Mavis Airey talks to Wendy Gapes who is moving on from her job as sales and public relations manager at Noahs Hotel, to manage the Shades Shopping Precinct.

Wendy Gapes did not hesitate when she heard The Shades Shopping Precinct was looking for a new manager. “Jobs for women executives come up once in a blue moon in Christchurch, so you have got to take the chance when it’s offered,” she declares.

After nine years in the travel industry, most recently as the Sales and Public Relations Manager of Noahs Hotel, she wanted to learn something completely new. “It’s a challenge, a risk, but I feel it’s very right for.

me at the moment.” Over coffee in the Willow Room where she started her career at Noahs as a restaurant supervisor, Wendy Gapes manoeuvres knives and forks and placemats to illustrate the organisation of The Shades.
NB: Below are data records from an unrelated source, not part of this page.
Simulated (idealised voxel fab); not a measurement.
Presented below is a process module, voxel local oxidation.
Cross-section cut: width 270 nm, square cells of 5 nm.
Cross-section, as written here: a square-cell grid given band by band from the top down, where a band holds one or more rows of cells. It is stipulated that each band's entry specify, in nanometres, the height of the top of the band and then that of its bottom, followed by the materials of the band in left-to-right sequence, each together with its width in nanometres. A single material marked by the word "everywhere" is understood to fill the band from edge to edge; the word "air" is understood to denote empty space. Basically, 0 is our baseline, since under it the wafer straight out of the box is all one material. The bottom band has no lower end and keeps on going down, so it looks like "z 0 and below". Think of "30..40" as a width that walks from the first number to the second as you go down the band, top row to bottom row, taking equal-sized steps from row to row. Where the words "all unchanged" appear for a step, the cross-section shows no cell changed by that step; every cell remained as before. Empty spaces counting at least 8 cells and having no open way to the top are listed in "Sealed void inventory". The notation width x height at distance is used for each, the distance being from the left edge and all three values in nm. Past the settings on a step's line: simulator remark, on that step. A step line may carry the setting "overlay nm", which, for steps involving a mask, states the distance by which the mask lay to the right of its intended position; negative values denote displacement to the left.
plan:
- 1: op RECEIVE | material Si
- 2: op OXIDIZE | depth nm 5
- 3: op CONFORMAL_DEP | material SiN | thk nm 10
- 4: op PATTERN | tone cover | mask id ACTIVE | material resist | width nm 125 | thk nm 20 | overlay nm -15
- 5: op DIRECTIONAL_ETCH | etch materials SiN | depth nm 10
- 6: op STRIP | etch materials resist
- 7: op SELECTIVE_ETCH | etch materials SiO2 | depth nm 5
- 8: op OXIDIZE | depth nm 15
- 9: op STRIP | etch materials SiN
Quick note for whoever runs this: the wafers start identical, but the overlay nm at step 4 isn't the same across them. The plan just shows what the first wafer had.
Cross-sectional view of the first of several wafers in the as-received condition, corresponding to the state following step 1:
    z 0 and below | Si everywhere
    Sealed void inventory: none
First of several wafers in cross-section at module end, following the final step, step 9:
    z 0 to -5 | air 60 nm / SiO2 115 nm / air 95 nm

One of the largest shopping malls in the country, it has three separately-owned wings and 77 tenants, mostly retail outlets, but also the Pescator restaurant, the Shades Tavern, and the central tearooms on the mezzanine floor.

Making it all run smoothly seems to require a range of skills that would make most managers blench.

Wendy’s predecessor, Peg Johnston, described managing The Shades as having to act not only as a “bush accountant” but also as a mediator dealing with tenants’ gripes, and a “comprehensive tradesperson”

with the knowledge of a plumber, a carpenter, a drainlayer, a cleaner, and an electrician. All this in addition to being an ideas person and motivating force. Wendy Gapes does not claim to have all these skills, but feels her experience at Noahs will stand her in good stead. “Both jobs involve a lot of P.R. If you can deal with people impartially you will be all right. “The way I see it, if I can cope with a 208-room hotel, I can cope with 77 shops —

it makes it less terrifying to look at it that way!” She is no comprehensive tradesperson, but points out, “In a hotel you have electricians, plumbers, housekeepers, and you are going to pick up as you walk

around that something is not right — like the curtains need washing. You get an eye for it. It’s the same in any building.” The promotional and public relations aspects of the job particularly appeal to Wendy. At Noahs her duties included organising all advertising, promotions, and media relations for the hotel, and involved sales trips to commercial clients and travel agents from Wairarapa to Bluff. She enjoyed meeting so many people, but the travel is something she will not miss.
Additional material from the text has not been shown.